The Big Question:
How do these various networks (past tense, morphology, visual
recognition), combine to do multiple tasks? Why are there always so
many boxes? Couldn't one system perform the fuction of many boxes?
Indeed, Lashley was both right and wrong. The brain appears both
localized and yet distributed.
So for language, do we really need dual route
models of inflectional morphology and/or word recognition and naming?
Can connectionist models provide a methaphor for how a single system
could implement two different tasks?
Bilingual Word Recognition
Are two languages merely sub-division of the same system (much like the aphasic data for the seperation between nouns and verbs), or are they completely seperate language systems? In the standard view, bilingual is lexically specific and yet semantically homogenous. Evidence for this includes interlingual homographs (red in english and spanish). If read red (infrequent in spanish) very slow recognition, but if read red in English very fast, in accords with frequency.
Still, you get interference effects. So what's going on? Well,
tried an IAC model for language. And at the lexical level therewasn't
any distinctive difference between this and Thomas's BIN model both
of which showed that internal hidden units could exhibit both
independence and yet interference (just like the himan data). Of
course, in the model, interference effects are the result of
similiarity effects. Thus, the single route model would now seem
better.
However, dual route models incoporate
aspects of the single route model and thereby accounted for the data
as well. So how seperate? Interference effects, dissociations,
independent acquisition, and parallel access.
Independence effects
Surely, one must, for the dual route, demonstrate functional
independence. And yet, in the face of this, for bilingual naming,
people are effected by the pronuciation rules of both languages.

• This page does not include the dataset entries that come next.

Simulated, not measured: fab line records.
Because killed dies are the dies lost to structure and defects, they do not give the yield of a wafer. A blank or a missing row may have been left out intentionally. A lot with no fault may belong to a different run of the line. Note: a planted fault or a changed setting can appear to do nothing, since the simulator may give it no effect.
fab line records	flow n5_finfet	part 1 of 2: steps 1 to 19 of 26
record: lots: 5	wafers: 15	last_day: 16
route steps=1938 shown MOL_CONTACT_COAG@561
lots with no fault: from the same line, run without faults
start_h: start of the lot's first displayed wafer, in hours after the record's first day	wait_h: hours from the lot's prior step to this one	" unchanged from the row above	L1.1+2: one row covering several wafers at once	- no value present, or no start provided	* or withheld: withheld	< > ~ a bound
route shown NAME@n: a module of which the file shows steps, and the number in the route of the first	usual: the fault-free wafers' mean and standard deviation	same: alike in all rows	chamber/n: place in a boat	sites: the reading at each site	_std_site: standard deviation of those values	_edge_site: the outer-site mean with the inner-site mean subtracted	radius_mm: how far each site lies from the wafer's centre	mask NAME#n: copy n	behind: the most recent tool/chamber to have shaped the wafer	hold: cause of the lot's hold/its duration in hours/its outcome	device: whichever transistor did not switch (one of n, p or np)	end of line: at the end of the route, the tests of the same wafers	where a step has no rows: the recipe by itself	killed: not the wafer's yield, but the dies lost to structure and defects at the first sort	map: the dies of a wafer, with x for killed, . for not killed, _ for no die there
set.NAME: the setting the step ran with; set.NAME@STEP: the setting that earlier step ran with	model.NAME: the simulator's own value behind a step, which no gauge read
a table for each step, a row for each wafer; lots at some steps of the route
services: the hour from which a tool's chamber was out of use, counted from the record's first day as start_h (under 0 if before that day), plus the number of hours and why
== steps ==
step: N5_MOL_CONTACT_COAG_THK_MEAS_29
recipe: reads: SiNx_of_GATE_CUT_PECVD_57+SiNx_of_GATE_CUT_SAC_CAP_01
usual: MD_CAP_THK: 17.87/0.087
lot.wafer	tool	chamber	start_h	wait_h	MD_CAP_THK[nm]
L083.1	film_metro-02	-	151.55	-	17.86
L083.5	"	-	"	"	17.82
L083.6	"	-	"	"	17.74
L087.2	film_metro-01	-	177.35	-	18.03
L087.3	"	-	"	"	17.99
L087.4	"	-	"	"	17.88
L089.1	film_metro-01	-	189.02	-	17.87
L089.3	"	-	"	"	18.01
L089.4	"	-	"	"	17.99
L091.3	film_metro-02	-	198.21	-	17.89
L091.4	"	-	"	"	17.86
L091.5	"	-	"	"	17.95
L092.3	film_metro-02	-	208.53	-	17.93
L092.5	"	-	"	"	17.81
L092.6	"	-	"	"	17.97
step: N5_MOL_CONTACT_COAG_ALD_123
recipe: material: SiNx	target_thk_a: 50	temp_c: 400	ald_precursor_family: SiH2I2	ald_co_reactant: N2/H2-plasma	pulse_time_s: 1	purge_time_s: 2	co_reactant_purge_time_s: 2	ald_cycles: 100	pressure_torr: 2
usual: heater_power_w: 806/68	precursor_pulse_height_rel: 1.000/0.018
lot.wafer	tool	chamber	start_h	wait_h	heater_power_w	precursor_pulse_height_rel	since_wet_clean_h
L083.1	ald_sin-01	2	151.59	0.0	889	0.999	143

Still, the DR people say: "well the routes aren't properly
controlled." Pinker.
OK, well sounds like the same
predictions, so better implement a dual route cognitive model. Until
have quantitative predictions, can't seperate here.
Dissociations
Now the onous is on single route accounts to explain these. Still recent work shows that double dissociations are possible in connectionist networks as well. However, these dissociations are relatively rare. So, is this the case in the real world? Hmm.
Independent acquisition
Well, seems like the single route has a problem with catastrophic interference. Shouldn't learning in one language interfere with subsequent learning? Well, the C response is the CI does occur and there are ways to get around this (expansion encoding, for example).
Parallel Access
Ok, if really two routes, should be able to use both at once. Thus, priming effects should be see because of priming in the unused route. Therefore, the priming should be equal within and outside the language being trained. And Thomas never found evidence of this, thus the dual route mdel seems weak.
Conclusions
The single route shows some support, but acquisition is still an important question. However, the wider question revolves around the kinds oof representations involved.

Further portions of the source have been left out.